Favorable weather seemed to weigh on the crop markets Tuesday. With spring corn plantings reportedly nearing completion, forecasts for persistent showers this week seem to favor increased production. When combined with ideas that the Black Sea situation won’t greatly affect crop production, the news caused a poor start to this week’s CBOT trading. July corn sank 8.25 cents to $4.6975/bushel in Tuesday action, while December lost 9.5 cents to $4.6575.

Weather news apparently depressed the soy complex as well. Although a large portion of the nation’s soybean crop likely hasn’t been planted yet, the current situation still seems to favor a sizeable crop. One also has to wonder if early-spring price trends and wetness persuaded many producers to shift more acreage to beans. The fact that new-crop prices are leading the way lower suggests such ideas were in play. July soybeans dove 26.75 cents to $14.8875/bushel at Tuesday close, while July soyoil slid 0.44 cents to 39.94 cents/pound, and July soymeal tumbled $8.4 to $494.2/ton.

Wheat markets also suffered from weather and Black Sea news. Current U.S. rainfall may be a big blessing to what’s left of the winter wheat crop. And while spring wheat plantings continue lagging, current moisture still favors a larger fall crop. Meanwhile, news out of the Ukraine suggests reduced disruptions to regional grain output. July CBOT wheat futures fell 11.5 cents to $6.41/bushel as Tuesday’s trading ended, while July KCBT wheat dropped 4.0 cents to $7.41, and July MWE futures dipped 3.0 cents to $7.225.

Cattle traders likely expect continued cash losses. Cash cattle prices fell last week despite persistent wholesale strength. CME cattle traders rather obviously expect seasonally increasing cattle supplies will keep spot values under pressure into early summer. June cattle tumbled 0.70 cents to 135.60 cents/pound late Tuesday afternoon, while December sagged 0.30 cents to 143.95. Meanwhile, August feeder cattle surged 0.65 cents to 193.50 cents/pound, and October climbed 0.77 cents to 194.87.

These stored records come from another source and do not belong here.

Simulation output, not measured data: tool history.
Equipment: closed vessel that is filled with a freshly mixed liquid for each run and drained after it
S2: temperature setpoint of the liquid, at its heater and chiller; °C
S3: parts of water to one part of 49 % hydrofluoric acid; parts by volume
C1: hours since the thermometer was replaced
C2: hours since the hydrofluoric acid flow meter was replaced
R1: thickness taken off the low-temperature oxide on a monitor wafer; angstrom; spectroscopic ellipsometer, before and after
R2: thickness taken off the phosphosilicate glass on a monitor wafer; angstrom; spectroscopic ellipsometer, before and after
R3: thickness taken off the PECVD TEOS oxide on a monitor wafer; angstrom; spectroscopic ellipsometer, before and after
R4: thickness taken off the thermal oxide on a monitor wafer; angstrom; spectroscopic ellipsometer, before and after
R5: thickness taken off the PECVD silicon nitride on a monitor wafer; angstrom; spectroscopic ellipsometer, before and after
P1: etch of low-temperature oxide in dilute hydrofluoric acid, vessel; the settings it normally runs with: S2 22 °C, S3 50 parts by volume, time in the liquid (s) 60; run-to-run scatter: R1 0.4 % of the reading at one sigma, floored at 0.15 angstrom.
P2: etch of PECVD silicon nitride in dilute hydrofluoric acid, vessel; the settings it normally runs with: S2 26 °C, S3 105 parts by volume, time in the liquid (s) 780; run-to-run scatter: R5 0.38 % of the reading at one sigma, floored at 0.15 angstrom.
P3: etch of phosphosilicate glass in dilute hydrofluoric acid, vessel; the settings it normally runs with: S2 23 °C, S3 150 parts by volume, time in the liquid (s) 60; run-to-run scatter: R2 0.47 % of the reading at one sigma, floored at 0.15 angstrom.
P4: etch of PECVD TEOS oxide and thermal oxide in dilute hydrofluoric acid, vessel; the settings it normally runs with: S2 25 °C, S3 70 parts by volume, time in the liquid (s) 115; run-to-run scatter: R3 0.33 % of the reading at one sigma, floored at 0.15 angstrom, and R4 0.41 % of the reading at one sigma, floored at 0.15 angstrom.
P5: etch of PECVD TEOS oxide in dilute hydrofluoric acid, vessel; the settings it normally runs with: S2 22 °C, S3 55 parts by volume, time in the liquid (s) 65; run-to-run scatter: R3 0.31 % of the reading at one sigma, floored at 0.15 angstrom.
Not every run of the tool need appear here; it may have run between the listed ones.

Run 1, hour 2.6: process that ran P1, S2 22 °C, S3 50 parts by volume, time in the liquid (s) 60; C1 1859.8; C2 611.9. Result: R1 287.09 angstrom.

Hog futures ended Tuesday on a mixed note. In contrast to cattle supplies, market hog numbers usually decline through the second quarter. Traders certainly expect that to happen this year, especially with PEDV having killed so many piglets last winter. That supported some CME contracts, but fresh wholesale weakness apparently depressed others. June hog futures settled 0.35 cents lower at 116.50 cents/pound Tuesday afternoon, while December gained 0.17 to 95.30.